TIMMINS, ON: Northern College is urging provincial election candidates to support the establishment of career-specific degree programs at Ontario’s 24 colleges as a strategy to enhance the province’s workforce.
“Ontario needs to focus on youth unemployment and underemployment,” says Fred Gibbons, President of Northern College. “By allowing colleges to offer career-specific degree programming, we’ll be able to help learners achieve a powerful complement of high-skills training and strong theoretical understanding. This will arm graduates with the skill-set employers are seeking and help them find meaningful careers while growing our industry and economy.”
In most countries, graduates of three-year, career specific programs earn a degree. Although many three-year programs at Ontario colleges already meet provincial standards for undergraduate education, graduates are awarded diplomas or advanced diplomas. Allowing colleges to issue three-year degrees would ensure that students earn credentials that properly recognize their achievements, allowing them to compete with college graduates from other regions more effectively.
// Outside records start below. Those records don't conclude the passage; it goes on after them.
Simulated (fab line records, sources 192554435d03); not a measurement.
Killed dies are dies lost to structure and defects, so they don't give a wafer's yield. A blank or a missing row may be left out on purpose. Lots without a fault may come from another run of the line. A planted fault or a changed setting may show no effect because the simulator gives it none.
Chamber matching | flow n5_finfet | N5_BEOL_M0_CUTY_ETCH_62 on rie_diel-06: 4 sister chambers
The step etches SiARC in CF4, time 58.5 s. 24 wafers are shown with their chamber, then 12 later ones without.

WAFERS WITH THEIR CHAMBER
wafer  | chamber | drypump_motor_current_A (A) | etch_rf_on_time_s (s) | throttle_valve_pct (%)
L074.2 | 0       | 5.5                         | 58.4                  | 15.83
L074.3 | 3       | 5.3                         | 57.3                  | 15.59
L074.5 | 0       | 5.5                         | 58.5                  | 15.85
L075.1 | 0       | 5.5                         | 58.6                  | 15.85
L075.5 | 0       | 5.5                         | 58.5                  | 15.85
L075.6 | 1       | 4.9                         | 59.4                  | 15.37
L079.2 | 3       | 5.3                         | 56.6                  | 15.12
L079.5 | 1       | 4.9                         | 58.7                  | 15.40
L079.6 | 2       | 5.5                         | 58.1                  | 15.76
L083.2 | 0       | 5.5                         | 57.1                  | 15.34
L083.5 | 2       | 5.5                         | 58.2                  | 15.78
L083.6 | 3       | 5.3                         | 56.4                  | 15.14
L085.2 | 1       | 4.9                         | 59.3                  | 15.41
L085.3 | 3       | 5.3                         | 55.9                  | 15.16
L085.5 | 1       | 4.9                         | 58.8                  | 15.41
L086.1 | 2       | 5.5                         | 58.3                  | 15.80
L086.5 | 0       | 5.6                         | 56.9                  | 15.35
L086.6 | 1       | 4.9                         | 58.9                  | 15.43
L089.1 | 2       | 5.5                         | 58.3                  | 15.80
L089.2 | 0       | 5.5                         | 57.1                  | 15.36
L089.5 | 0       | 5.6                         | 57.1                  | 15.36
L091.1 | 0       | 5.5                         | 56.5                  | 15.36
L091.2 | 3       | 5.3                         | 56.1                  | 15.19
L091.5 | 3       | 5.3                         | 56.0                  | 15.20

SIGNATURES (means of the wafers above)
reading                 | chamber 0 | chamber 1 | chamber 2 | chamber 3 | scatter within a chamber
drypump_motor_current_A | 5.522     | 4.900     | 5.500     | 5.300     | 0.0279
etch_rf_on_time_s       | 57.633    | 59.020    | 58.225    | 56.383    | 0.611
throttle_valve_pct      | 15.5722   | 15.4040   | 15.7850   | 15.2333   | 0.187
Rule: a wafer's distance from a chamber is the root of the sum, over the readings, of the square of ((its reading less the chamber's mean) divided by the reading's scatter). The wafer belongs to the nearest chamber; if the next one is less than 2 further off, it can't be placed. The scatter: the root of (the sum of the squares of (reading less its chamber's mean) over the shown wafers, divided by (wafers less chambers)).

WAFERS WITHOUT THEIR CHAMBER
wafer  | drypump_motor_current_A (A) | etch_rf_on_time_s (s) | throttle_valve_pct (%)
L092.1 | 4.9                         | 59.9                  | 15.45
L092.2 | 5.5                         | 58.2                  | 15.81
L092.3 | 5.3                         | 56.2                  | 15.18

Research done for the government has confirmed the colleges can deliver effective degree programs. A report by consultants on four-year degrees at colleges found the colleges deliver high-quality programs in areas such as aviation technology, industrial design and digital animation. The range of four-year degree programs should be expanded.
Growing numbers of students recognize the value of college education. Enrolment at Ontario’s colleges is at an all-time high and the number of university graduates enrolled in college programs has increased more than 40 per cent over the last five years. Ontario’s next government must build on this success and ensure that more people get access to career-specific post-secondary programs that prepare them for well-paying jobs when they graduate.
Colleges Ontario, an advocacy organization for the province’s 24 colleges of applied arts and technology, has officially launched Better Jobs and a Stronger Economy. The website details the issues that colleges across the province are calling on the government to focus on. Sector-wide priorities not only place emphasis on expanding college degree programs, but also on reforms to the apprenticeship system, commitments to funding in support of programming and addressing the backlog of deferred maintenance at the province’s academic institutions..
“Ontarians deserve choice and improved access to higher education,” says Gibbons. “We’re calling on candidates to support these important reforms to strengthen the post-secondary environment and Ontario’s workforce.”